Hell yes I'm ready! We're ALL ready! We'd like nothing better than to see a SpetsNats veteran unleashed on that Berkeley "bustard"! In fact, "bustard" is no mere mispronunciation but a brilliant coinage, a very apt description of the sort of people who run businesses like Ten Speed Press. A bustard is a big, dust-colored bird which favors dry, beige landscapes. That's Berkeley, all right! So nothing would please me more, Mister Tamarov, than to help you hunt the Great Bustards who lied to you.
I'd love to help Tamarov sell more copies and show up the Berkeley Bustards who conned him. Alas, the best that can be said for A Russian Soldier's Story is that it is the only, and therefore the best, Afghanets memoir available in English.
It's a slight book, less than 200 pages. Most of the book consists of large black-and-white photos Tamarov took in Afghanistan. There are only a few thousand words of text, much of it not much more than captions for the photos.
This might have worked, if the text were a bit more interesting. Tamarov can tell a good story, as his account of Ten Speed's betrayal shows. But the subject of War pushes him into Sovok sentimentality and cliche. He describes "an officer with a smiling face and sad eyes," exclaims, "What can any war give, aside from such results?" mentions that "...[the war] had seemed to be some sort of terrible dream" and explains that "Afghanistan taught me to believe actions, not words."
But there's worse; there's the poetic frills with which Tamarov very unwisely burdens his text. These consist of rolling periods in the worst declamatory style, often enclosing childish paradoxes -- cheap gaudy twists of phrase. One particularly irritating caption accompanies a posed, melodramatic shot of Tamarov standing in a desert after a jump, his parachute laid out behind him like a ball gown. He stares at the camera grimly like some damned existentialist poster boy.
That was bad enough, but the accompanying text really made me grimace. Rather than say something interesting about where the jump happened or how it went, Tamarov's caption ends with a grand Roman period: "Two weeks after my first jump, I was flown to Afghanistan...
...Where I lived, to kill. Where I killed, to live."
Yes, yes: kill to live, live to kill -- the kind of braintwister which probably wowed'em in Brussels circa 1921. This sort of melodramatic chiasmus, which occurs quite early in the text, was enough to make me grit my teeth and turn the page, hoping Tamarov would settle down, as many amateur writers do, once they've coughed up a few trills and flourishes. 'Twas not to be. On the very next page, there's another damned prose poem in the provincial-existential mode. Worse still -- and this is simply unforgivable -- this clunky paradox contains the word "abyss," preceded by three dots: "In boot camp, when I made my first jump, I was terrified to take the first step out of the airplane...into the abyss.
When I took off for Afghanistan from boot camp, I was terrified to take the first step into the plane...into the abyss."

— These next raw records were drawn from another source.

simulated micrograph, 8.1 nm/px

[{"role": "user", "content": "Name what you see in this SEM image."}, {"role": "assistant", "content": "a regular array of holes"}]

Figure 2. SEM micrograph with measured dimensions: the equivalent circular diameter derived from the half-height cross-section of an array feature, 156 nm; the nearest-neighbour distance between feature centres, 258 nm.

Geddit? Geddit? First he's afraid to step OUT of the plane into the abyss, then he's scared to go INTO the plane because it'll take him to Afghanistan and that's a bigger abyss!
It's embarrassing just reading drivel like this. And don't tell me I'm picking on a simple soldier who knows nothing about literary writing. The trouble with most amateur writers is not that they don't understand literary form but that they're possessed by cheap, used literary forms and haven't taken the trouble to think about them or grow wary of them let alone replace them.
If Tamarov wrote like a "simple Soviet soldier," satisfied to tell the reader WHAT ACTUALLY HAPPENED, he might have produced a great book. Instead, like every other "simple" writer who ever exploited this coy persona, Tamarov is all too literary. Specifically, he is enchanted by a whole toolkit of mid-twentieth-century cliches, the cheap paradoxes which will strike readers circa 2050 as risible, at best.